State television has repeatedly shown images, ostensibly taken during, of unidentified hands burning and tearing up pictures of Ayatollah Ruhollah Khomeini. It was a grave and illegal insult against the former leader still widely respected in the country, and the elite Revolutionary Guard, the country's most powerful military force, called for the trial and punishment of those responsible.
Video circulated widely on the Internet on the day of last week's protests also showed photos of Supreme Leader Ayatollah Ali Khamenei and President Mahmoud Ahmadinejad being burned, as well as one photo of Khamenei and Khomeini side by side going up in flames. The faces of those burning the pictures could not be seen and loud chants against the government were heard in the background.
Khamenei, who has the final say on all state matters, appealed for calm but suggested the opposition was creating a hostile environment.
"Some have converted the election campaign into a campaign against the entire system," he said without naming any opposition leaders. "We call on those who are angry to remain calm."
Students, who led Sunday's protests, contended the images of burning photos were fabricated by government agents as a pretext for further crackdowns on the opposition.
Tens of thousands of students protested last Tuesday on campuses in the capital Tehran and other parts of the country, the largest anti-government rallies in months. There were also a number of demonstrations outside of campuses.
Many protesters shouted slogans against Khamenei and Ahmadinejad and chanted "Death to the Dictator."
Tens of thousands of hard-line clerics rallied in cities across the country on Saturday to denounce those who burned photos of Khamenei, the second straight day of protests by angry government supporters.
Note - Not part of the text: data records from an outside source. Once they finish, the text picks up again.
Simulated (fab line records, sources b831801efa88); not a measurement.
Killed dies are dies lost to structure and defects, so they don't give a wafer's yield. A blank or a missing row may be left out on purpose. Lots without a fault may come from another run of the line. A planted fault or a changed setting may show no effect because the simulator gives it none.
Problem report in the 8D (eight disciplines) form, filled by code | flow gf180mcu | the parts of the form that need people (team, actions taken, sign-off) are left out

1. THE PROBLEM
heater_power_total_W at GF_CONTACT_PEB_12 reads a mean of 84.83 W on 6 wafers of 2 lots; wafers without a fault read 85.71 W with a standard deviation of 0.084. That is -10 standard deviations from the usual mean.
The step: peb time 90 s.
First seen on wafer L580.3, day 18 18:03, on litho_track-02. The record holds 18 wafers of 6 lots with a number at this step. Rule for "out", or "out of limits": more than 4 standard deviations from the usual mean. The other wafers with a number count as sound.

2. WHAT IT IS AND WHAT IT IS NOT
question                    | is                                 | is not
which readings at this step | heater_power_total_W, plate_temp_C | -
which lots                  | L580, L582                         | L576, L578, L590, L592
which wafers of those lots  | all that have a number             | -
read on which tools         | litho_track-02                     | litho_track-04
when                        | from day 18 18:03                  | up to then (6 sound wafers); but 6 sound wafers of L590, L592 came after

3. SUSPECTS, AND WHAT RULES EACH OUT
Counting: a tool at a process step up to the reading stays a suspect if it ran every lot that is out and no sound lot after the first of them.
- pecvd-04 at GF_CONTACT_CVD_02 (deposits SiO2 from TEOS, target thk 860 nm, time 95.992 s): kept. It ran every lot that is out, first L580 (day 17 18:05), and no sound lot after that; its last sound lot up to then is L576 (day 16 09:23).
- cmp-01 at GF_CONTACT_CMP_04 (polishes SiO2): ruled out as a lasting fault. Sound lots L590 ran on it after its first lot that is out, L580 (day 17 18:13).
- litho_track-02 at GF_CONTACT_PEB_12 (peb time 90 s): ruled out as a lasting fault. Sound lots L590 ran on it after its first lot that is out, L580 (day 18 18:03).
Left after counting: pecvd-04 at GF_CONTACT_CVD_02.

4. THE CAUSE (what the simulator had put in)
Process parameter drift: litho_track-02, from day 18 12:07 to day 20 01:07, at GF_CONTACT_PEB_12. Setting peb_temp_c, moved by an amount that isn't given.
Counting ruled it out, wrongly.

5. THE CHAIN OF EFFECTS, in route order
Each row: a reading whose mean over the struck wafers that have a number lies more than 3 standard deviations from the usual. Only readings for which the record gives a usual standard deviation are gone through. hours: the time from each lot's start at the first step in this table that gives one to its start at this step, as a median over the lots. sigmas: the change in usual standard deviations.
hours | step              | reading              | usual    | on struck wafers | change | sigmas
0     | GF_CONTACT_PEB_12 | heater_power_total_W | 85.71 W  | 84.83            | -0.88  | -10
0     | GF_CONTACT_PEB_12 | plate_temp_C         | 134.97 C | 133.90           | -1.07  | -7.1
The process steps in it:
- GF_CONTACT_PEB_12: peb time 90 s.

Khomeini, who led the 1979 Islamic Revolution, is revered by both the opposition and the ruling system. But Khamenei is a much more divisive figure, seen by the opposition as a dictator who rules with an iron fist.
During last week's rallies, protesters shouted "Death to the oppressor, whether it's the shah or the leader!" - making a daring comparison between Khamenei and the pro-U.S. shah, despised in Iran since his overthrow.
Opposition leader Mir Hossein Mousavi, Iran's powerful prime minister in the '80s, was strongly supported by Khomeini against Khamenei, Iran's then-president. When massive street demonstrations erupted over June's disputed presidential election, the opposition led by Mousavi borrowed tactics from Khomenei's Islamic Revolution, such as shouting "Allahu Akbar" from the rooftops of Tehran in a nightly protest.
Mousavi has said his supporters love Khomeini and would not take actions that insulted him. The opposition contends the fabricated images are being used by the regime to discredit the pro-reform movement.
Khamenei warned opposition leaders to stay away from protesters.
"Why don't they learn when leaders of oppression and arrogance, the U.S., France and Britain, support them," state TV quoted Khamenei as saying. "Open your eyes and stay away," he said.
Hundreds of pro-reform students protested against the government on the campus of Tehran University Sunday, denying the accusations they had any connection with the images. Dozens of police surrounded the campus.
The Revolutionary Guard called for the legal action against those who burned the photos of Khomenei.
"The Revolutionary Guard ... won't tolerate any silence or hesitation in the immediate identification, trial and punishment of those carrying out this ugly insult and the agents behind them," it said in a statement posted on its Web site.
Under the law, insults to the late or current supreme leader can lead to two years of prison.
The Guard, which is tasked with defending the clerical regime that came to power in Iran in 1979 under Khomeini's leadership after the pro-U.S. shah was overthrown, was at the forefront of crushing the post-election unrest.
Reformists contend that Ahmadinejad was re-elected in June by massive vote fraud that set off huge street protests. The protests evolved into a broader confrontation against the country's ruling theocracy, but eventually died down when a harsh crackdown by security forces stifled the street demonstrations.